When We Want Alternative Facts

Among the most sensational elements of this week’s political news was the debate over the number of people who appeared across an approximately 24 hour window on the National Mall in Washington D.C., the site of both the Trump presidential inauguration and the Women’s March in protest the next day.  The controversy started over this particular series of photos, which featured the population attending the inauguration:

An image of Washington D.C.

and those attending the Women’s March:

An image of a live news broadcast

As many of us now know, the Trump team was unhappy with this comparison. Those tensions were publicly displayed when White House Press Secretary Sean Spicer provided several plainly erroneous explanations for why Trump’s crowd was smaller, finally reversing his position and claiming that, in fact,  “the space was entirely full.”  Unfortunately for Spicer, he was proven false with a series of simple photos. The next day, attempting to smooth over the fact that Spicer had lied about the turnout (and several other things) Trump advisor Kellyanne Conway insisted that Spicer had not intentionally attempted to proliferate lies, but “alternative facts.”

This single phrase has, of course, virtually blown up the internet (as the kids say) with its ability to make the Trump camp look bad.  As much as I, too, was intrigued by the fact that Spicer would be so bold — if not just stupid — to try to wrangle in facts that most agree are relatively beyond dispute, I was also struck by the fact that the practice of creating “alternative facts” is, to put it bluntly, rather mundane.  It is so basic, so humdrum, so much a common part of political — if not simply public — life that, whether we like it or not, it has become the abiding feature of key moments of our politician’s public personas.

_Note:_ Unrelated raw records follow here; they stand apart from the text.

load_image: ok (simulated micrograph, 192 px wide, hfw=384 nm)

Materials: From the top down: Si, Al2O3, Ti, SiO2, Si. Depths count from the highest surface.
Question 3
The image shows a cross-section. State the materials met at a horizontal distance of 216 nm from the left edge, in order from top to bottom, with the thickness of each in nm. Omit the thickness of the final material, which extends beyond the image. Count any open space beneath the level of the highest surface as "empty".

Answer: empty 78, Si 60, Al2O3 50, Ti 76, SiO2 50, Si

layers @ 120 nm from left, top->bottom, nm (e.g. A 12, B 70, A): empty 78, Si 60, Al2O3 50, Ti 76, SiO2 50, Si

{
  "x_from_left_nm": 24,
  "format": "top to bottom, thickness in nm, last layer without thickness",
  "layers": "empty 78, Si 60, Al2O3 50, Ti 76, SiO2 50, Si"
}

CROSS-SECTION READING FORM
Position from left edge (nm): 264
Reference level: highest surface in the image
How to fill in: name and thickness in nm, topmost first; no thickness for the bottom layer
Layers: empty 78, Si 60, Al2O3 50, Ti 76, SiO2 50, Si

In my current book project on political sex scandals, “alternative facts” are simply par for the course.  I think immediately of Bill Clinton’s statement that he needed clarification as to what constituted “sexual relations” with Monica Lewinsky before he could answer questions about whether he had behaved inappropriately with her.   And we can’t forget Larry Craig’s alleged solicitation of sex from an undercover police officer in an airport bathroom.  Craig insisted that his foot traveled from his stall to blatantly and repeatedly touch the foot of the officer in the adjacent stall not because this was the agreed-upon code for his interest in a sex act, but instead, because he simply has a “wide stance” while using the restroom.

Indeed, the very fact that most of us spend time in the classroom talking about “media literacy” and the differences between the various news outlets available to us today is an indication that we already implicitly understood the concept of “alternative facts” before the phrase ever left Conway’s lips. But lest we mark all politicians or media pundits as those whose special brand of facts will single-handedly thwart democracy, let us remember how commonly we, ourselves, gamble in this same sort of language. Anyone who’s ever dodged the sex-talk of the birds and the bees with a conversation about  a stork has indulged in some alternative fact-production.

So what is perhaps all the more intriguing about “alternative facts” is not that they exist, but our failure to locate their ubiquity. That’s not to say that we might not ethically question them, nor ask why Spicer was ever permitted to enter the fact-production ring, for he clearly is no master.  But I wonder if our interest in highlighting these moments of spin — no matter from whom they emanate — has more to do with our desire to uphold the fiction that there is a real and stable objectivity that we can find if we merely search hard enough. There’s no doubt that Spicer’s statement was ridiculous. But inasmuch as he played the fool, what he also provided many of us was the reassurance of an epistemological security that we might need to draw on when the numbers — or in the case, the photos — aren’t quite so clear.